01.01.2002
Love, Connection, Sex
I
was thinking about what love is. We speak of love too often without fully understanding
what we're really saying. Love is feeling that we can have. We often think of
it in terms of actions or caring, but I think it's most tangible as a feeling.
We associate those feelings with certain actions and so we begin to think of actions
as loving or not, because some actions help us feel love and some don't. I've
noticed that I feel love when I feel connected to a person.
What is it to be "connected."
For me is like feeling safe with them in such a way that I know that they want
me to be happy and will not intentionally do something to hurt me. I want to be
with them. What happens to them affects me. Their happiness affects my happiness.
I feel that I understand them in deep ways, usually understood as heartfelt understandings.
There is the sense that they feel the same way too. Those feelings together are
what I think of as a very meaningful connection. They are attributes that I can
point to and notice.
Love is not really
a thing or an action. Like a connection we can point to things that help us feel
love. Feeling love is not something that can be described any more than a color
can be described. We can name things that we associate with love, but love remains
a feeling.
When
we feel connected to a person, we feel love in some fashion. Many people confuse
love with sexual attraction. Sex is often referred to as making love, with individuals
having slightly different views about that. If we're having sex with someone and
not feeling love, then it's really not making love, is it. It's something else.
Making love means doing something to make you feel love. Sex is a great way to
do that because sex is a very physical connection. Connections are what we do
that yields the sense of love.
Some say that god
is love. If so, then love is god. I believe that this is so. When I'm with someone
and I feel a deep sense of love, I interpret it as being with god in a direct
way. I want no more than that moment to last forever. It has never lasted forever
for me. I believe this is because this life is about doing things. The world that
I see is filled with doings that don't inspire the sense of love. It's also filled
with many doings that inspire love.
I believe that we
are all connected in ways that the mind has difficulty in fathoming. The mind
has difficulty with fathoming how existence even began, so the mind as we experience
it, has it's limitations. Connections exist between all that exists. This can
be seen in many contexts, from the house blocking your view to the love of a beloved
partner to the mystical connection with what we may think of as god. Connection
as I have used it is referring to matters affecting the heart. The house blocking
a view is not a heart connection in that it is just there. A beloved is something
more. The connection is deeper and felt like love. True and deep connections will
engender feeling love.
I like to feel love
more than any feeling that I have known. The details of living life as we do in
western culture poses many obstacles to feeling love. Love is so powerful that
feeling love is always available and so we also have many loving actions taking
place and many people experiencing love. Fundamentally, though, western culture
has not focused on the heart as much as the details of making and acquiring things.

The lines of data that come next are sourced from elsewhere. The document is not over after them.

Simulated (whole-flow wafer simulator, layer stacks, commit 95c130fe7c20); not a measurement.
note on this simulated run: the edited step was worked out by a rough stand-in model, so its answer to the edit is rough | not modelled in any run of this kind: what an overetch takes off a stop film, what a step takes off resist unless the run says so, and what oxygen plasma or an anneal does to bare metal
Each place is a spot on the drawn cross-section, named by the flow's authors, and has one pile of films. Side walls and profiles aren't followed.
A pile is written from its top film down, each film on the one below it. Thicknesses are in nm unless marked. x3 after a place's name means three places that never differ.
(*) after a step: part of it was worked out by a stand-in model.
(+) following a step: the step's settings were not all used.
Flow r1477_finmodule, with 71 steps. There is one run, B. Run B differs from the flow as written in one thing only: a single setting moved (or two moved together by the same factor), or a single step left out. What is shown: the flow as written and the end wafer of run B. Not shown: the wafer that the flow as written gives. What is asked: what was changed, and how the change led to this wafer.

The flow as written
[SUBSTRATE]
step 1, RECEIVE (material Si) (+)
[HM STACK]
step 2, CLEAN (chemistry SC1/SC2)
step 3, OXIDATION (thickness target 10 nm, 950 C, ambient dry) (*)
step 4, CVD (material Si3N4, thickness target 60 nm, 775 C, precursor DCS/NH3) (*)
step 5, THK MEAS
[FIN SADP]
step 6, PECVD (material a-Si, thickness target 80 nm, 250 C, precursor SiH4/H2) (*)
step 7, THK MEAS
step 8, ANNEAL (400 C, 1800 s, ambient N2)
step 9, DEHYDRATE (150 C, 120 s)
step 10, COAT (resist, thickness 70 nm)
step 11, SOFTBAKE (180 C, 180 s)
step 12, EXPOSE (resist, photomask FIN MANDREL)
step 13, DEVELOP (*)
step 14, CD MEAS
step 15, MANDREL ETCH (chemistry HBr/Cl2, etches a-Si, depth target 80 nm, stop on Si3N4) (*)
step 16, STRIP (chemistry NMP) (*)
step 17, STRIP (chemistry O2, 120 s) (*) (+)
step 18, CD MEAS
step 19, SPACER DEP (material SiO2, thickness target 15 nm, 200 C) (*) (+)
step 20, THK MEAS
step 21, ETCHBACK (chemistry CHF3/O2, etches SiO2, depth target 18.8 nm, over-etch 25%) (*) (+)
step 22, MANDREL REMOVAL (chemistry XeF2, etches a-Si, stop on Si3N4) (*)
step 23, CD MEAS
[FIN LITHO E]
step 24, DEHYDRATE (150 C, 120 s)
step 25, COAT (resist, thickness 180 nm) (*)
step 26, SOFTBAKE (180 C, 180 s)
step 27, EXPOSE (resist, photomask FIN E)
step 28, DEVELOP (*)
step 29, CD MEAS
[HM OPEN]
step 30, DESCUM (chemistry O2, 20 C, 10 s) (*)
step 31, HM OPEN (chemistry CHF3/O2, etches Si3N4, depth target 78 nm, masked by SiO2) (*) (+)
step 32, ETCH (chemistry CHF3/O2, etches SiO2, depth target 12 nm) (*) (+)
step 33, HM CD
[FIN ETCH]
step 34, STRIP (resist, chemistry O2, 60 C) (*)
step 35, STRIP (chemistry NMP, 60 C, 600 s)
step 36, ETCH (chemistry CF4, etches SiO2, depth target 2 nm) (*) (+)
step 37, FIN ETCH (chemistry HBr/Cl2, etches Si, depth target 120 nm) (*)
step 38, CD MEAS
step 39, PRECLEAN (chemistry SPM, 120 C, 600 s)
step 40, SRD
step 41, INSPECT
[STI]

Again, there are many heartfelt actions taking place, but that is not so much
because of our political and economic system, but because of the great number
of loving souls in the west.
We can love each other
without feeling love. We can see that in families most easily, especially between
parents and children in today's world. We see arguments and hurtful words being
expressed parent and child as children wrestle with the views being presented
through the media and amongst their peers. Love is not the feeling felt in that
moment. It may even go so far as to be quite the opposite. But the connection
remains strong. Undeniably strong as is evidenced by the suffering that follows.
Suffering results
not from disconnection, but from the connection itself. Any disconnection is not
real. That is, the child running away and the parent saying "good riddance" is
not a really a disconnection at all. It is a parting where the connection remains
deep and strong, even though the memory of each other may fade. Feelings between
them may arise of a variety of kinds, but all relating to a connection that was
never severed, only seemingly so.
So people who love
each other can feel not loved. The connection is there, but their awareness of
the love within that connection is not. It can be due to misunderstandings or
misinterpreted events. It can be due to frustration that is released with the
one's we love. We are often more willing to say hurtful things to a loved one
that we would never say to a stranger. We are sometimes more able to forgive a
stranger for something he has done as we recognize his weakness in a compassionate
light and yet not exhibit the same level of compassion towards the ones we profess
to love.
So lovers fight and
hurt each other while the love still exists. The connection certainly exists.
So that's what I believe is all around us. Love. Connection. It's just not within
our awareness sometimes, or perhaps most of the time.
If there really is
a love-based connection, why is it sometimes not felt? Because love is nurturing
and we do things that may not be taken as nurturing. We do things out of stress,
frustration, misunderstanding that may even be hurtful, intentionally or not.
These things are done out of carelessness, ignorance, frustration with our own
selves, and learned or copied behaviors. So when such things happen, the love
underneath, that flows to make this experience even possible, is not felt. I'm
speaking of the love that I take to be god. If we believe that god has created
all things then that love created the world that we experience and that love is
ever present.
Because we are focused
here, only here, it's the doings of here that affect us most directly. Love for
us as people, humans, is most directly a reflection of what happens to us here
as physical beings. Our thoughts can cultivate it, but we rely on the tangible
events in the lives that we are most immersed within. So the tangible is more
real that the intangible. The street is more real than god. This is not a bad
thing or evidence of a problem with us, as some might feel. It's evidence of the
majesty of creation. Creation of the seemingly tangible out of the intangible.
Physical out of nothing. No-thing to some-thing from some-one.
If someone were to
suddenly hit you over the head with a stick, you will probably not feel love for
that person. But if that person told you that he just saved you from being bitten
by a poisonous scorpion and you may be alive because of what he did, your not
feeling love would likely turn into feelings of love. So our perspective plays
perhaps the ultimate role in feeling love.
Back to sex, my favorite subject. Sex for
men and women is tangible. The tangible tends to overshadow the intangible. Sex
gives us some form of connection, which I believe is partly why it is such a powerful
drive. Connection is a powerful drive. Loneliness is a lack of sense of connection.
Sex is a way for many people feel connection of some sort, which is
a step towards finding the feeling of love. That's one reason it's called "making
love," and could be called "making connection." So connections are good and therefore
a good sexual connection can be a wonderfully spiritual experience.